The following written by Mike Maxwell is part 2 of our two part article titled 'The Advantages of Speycasting and Speyfishing'. Over the last 10 days, we covered The Advantages and the question: What is 'True Speycasting & Speyfishing?' Part two will cover the final two topics: Choosing the Right Speyrod and Effective Fishing Range
CHOOSING THE RIGHT SPEYROD
Speyfishing Tackle - Just as in any other kind of fishing, the correct tackle is the key to successful and enjoyable speyfishing. If you are having problems with your casting, line and fly control or landing fish, ask yourself if it is you or your equipment that is at fault.
Speyfishing tackle includes:
Rods, Reels, Lines, Leaders & Flies
Lets discuss speyrods in detail.
Speyrods - Assuming that we are examining modern graphite speyrods, there are four important characteristics to be considered.
- Action - (How it bends)
- Power - (What line weight)
- Length (How long)
- Sensitivity (is it dead or alive?)
Speyrod Action - A well-designed speyrod has three requirements: Casting Line and fly control Fish control
Casting Action - Speyrods must be limber enough to make all speycasts from very short, to its maximum controllable line length. As a general rule, this requires casting two rod lengths in front of the caster on the shortest cast, to five rod lengths ahead on the longest cast. For example, a 15 foot rod allows placing the line from approximately 20 feet in front of the caster, to 75 feet in front, which is an enormous area of river to cover if fished systematically and intelligently.

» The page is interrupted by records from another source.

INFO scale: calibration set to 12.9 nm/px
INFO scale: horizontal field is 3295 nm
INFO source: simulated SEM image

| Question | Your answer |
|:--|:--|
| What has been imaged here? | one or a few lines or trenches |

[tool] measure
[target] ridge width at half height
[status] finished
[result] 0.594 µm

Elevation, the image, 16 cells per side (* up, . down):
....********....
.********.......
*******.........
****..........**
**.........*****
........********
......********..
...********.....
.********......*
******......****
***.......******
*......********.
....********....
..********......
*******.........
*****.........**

Casts are measured from the reel to the end of the line - not including the leader.
Beware - Not all double-hand rods are designed for, or are capable of very short speycasts. The ability to make delicate short presentations, allows covering fish holding out of the fast current close to shore, the wrong rod will deny you this very productive water.
Rod Power - (What Weight of Line?) - Rod power or strength depends on the weight of the line it is to cast. Don't confuse rod power with rod action. A light line, low power rod can have the same shape of bend as a heavy line powerful rod.
Always select the power of your speyrod by the weight of fish you are going after. If you are not sure how to do this with a speyrod, just imagine that it is a single hander and choose accordingly. Don't go after forty pound fish with a seven weight speyrod, or five pound fish with an eleven weight speyrod.
Many speycasters are reluctant to use heavier line size speyrods, even though the size of fish requires them to do so. The usual excuse is that heavy line speyrods are tiring to cast and fish with, not realizing that the weight will be shared with both hands.
If you are having a problem with your heavy line rod, ask yourself the following questions: Is your rod a true flexible speyrod, specifically designed for speycasting and controlling line? - Not all double-handers are. Does your speycasting technique need improving? Those who are still casting with the arms only and a modified rollcast delivery would do well to consider the controlled energy method of speycasting described in my previous book (The Art & Science of Speyfishing) and my many video tapes on this subject. This relatively easy to learn method relies on using the body more than the arms and allows casting and controlling heavy line speyrods with very little strain on the arms and shoulders and minimum power required. My students are overly impressed to see me demonstrating long above water delivery speycasts, when holding the rod with just two fingers and a thumb of each hand. This is not trick casting, you will be able to repeat this technique when you use body movement power, not just the arms and wrists.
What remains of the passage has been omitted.